For Aristotle the Unmoved Mover is pure actuality and is the origin of change from potentiality to actuality. The Unmoved Mover is not itself made of matter, and seems to be intelligence. Sometimes the Unmoved Mover is thought of as starting motion in the way the first domino in a series begins the motion of the rest of the dominoes. This is not an accurate picture. The Unmoved Mover initiates motion through its actuality and perfection. All other beings having some potentiality remaining in them strive toward actuality. The actuality of the form of human nature is eternal, and causes change in those with potential human nature. Aristotle thus gives us his view of the eternal:

It is clear then from what has been said that there is a substance that is eternal and unmovable and separate from sensible things. It has been shown also that this substance cannot have any magnitude, but is without parts and indivisible (for it produces movement through infinite time, but nothing finite has infinite power; and, while every magnitude is either infinite or finite, it cannot, for the above reason, have finite magnitude, and it cannot have infinite magnitude because there is no infinite magnitude at all). But it has been shown that it is impassive and unalterable.Footnote 8

Aristotle's metaphysical view has been called dependent dualism because change is explained in terms of the potential striving to become like the actually perfect. He applies this same framework to human nature. Humans are potentially excellent, and ethics studies how humans can become actually excellent. For Aristotle excellence involves possessing certain virtues with the aim of being happy. The good life is where a person actually has the excellences of the human form that are potentially present. These excellences are found in the virtues of which Aristotle speaks throughout the bulk of the Nicomachean Ethics, and also in the contemplative life he mentions in the last book of the Nicomachean Ethics. These virtues revolve around the social life and what is necessary for flourishing as a social being. Therefore, a natural law based on the Aristotelian view would aim at giving prescriptions on how to live the virtuous life as understood by Aristotle. Aristotle's view can be summarized as follows: all is eternal (in that there is no creation ex nihilo) and yet only the Unmoved Mover is pure actuality; the rest of the cosmos strives to reach pure actuality from the state of potentiality; the good life for a human is to achieve excellence that is potentially present in human nature; achieving these excellences (or virtues) will lead to happiness.

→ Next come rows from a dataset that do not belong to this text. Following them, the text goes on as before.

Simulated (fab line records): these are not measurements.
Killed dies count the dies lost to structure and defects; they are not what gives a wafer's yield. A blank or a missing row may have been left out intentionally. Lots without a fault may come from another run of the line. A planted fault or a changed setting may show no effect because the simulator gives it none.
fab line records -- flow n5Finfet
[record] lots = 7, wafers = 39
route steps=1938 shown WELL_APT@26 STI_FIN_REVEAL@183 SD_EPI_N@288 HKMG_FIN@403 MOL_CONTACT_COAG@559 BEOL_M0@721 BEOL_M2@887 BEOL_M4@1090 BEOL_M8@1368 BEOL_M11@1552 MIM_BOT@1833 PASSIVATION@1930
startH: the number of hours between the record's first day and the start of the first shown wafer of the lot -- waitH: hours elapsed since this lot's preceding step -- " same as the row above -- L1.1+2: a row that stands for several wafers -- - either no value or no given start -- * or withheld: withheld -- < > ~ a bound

Aquinas builds on the Aristotelian framework while making some important adjustments. He generally accepts the Aristotelian view of man as a social being, and the virtues as outlined by Aristotle. However, he has a very different view of God than did Aristotle. It is even questionable as to whether the term “God” should be applied to Aristotle's view of the eternal. This paper will continue to use the term “eternal” and distinguish Aristotle's view of the Unmoved Mover as the eternal (and the cosmos itself since for Aristotle there is no creation ex nihilo), and Aquinas's view of God as the eternal.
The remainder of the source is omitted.